Indeed, he went on to claim the Lynton and Lynmouth area to be "the finest spot that I ever saw, with the exception of Sintra in Portugal".

Even the drive there from Porlock is one of the most dramatic in the country, or even in Europe, in my opinion – which is why so many car manufacturers have used it down the years. And the final view of Lynmouth Bay from lofty Countisbury is nothing but 100 per cent spectacular.

We began our visit down at the bottom – by which I mean the pay-and-display car park just beyond the famous Lyn Cliff Railway. A quick warning here for those who might visit in the next few weeks – if you are hoping to begin this hike by letting this remarkable train take the strain, forget it. The 500ft-high funicular is closed for annual maintenance until the beginning of March.

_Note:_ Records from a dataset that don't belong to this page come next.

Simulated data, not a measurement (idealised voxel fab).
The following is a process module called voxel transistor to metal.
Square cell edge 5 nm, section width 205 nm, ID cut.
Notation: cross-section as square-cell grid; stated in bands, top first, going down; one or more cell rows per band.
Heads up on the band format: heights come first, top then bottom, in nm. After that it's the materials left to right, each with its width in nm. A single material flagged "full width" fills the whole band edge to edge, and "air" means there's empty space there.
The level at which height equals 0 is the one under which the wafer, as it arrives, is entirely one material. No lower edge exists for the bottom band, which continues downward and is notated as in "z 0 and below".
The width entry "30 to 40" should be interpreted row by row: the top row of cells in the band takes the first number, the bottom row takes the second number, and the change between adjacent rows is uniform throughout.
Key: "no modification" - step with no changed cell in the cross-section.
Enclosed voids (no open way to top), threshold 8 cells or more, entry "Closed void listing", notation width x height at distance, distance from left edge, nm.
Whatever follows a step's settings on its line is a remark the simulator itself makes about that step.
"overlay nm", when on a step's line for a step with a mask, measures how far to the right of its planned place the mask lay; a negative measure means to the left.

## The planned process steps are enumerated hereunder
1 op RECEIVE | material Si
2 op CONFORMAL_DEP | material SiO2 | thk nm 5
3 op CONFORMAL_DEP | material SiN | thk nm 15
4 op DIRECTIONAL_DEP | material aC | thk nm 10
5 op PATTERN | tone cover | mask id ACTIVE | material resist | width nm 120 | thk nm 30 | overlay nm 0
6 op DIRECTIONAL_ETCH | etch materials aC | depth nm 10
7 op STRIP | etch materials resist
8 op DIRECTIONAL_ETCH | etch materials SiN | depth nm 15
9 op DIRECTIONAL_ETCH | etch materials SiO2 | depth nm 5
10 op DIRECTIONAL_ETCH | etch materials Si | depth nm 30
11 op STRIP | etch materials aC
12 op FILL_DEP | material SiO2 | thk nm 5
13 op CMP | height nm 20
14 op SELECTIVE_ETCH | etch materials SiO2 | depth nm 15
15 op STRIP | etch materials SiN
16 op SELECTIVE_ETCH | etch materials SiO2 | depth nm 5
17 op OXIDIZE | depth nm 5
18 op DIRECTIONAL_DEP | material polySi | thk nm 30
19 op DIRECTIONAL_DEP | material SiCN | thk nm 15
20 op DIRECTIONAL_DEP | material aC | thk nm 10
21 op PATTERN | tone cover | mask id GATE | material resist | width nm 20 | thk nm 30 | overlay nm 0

Mick Sims was painting the upper structure of one of the old carriages as I passed, and he allowed me to go in to get a closer view of the flat-bed truck on which the ornate wooden shell sits when in service. Lynton's Lyn and Exmoor Museum has photographs of the flat-beds being used to transport vintage cars up and down in the aftermath of the Lynmouth Flood Disaster and I have always wanted to see for myself what the devices look like minus the carriages.

Anyway, the footpath up the hill is just as dramatic as the funicular – the higher you go, the more grandiose the whole scene becomes, which is not surprising really given that the tallest cliffs in England are just across the bay.

At the top we wend our way into Lynton's main street. Just to our right is the imposing town hall with its extraordinary mixture of architectural styles. Gothic, neo-Tudor and Art Nouveau all combine to make the wonderful old place look like something dreamed up in some Baroque fantasy by Sir Arthur Conan-Doyle. Actually, Sir Arthur officially opened the place 102 years ago and in a way his man Sherlock Holmes paid for it. The building was funded by Sir George Newnes, part of whose wealth came from publishing Conan-Doyle's stories.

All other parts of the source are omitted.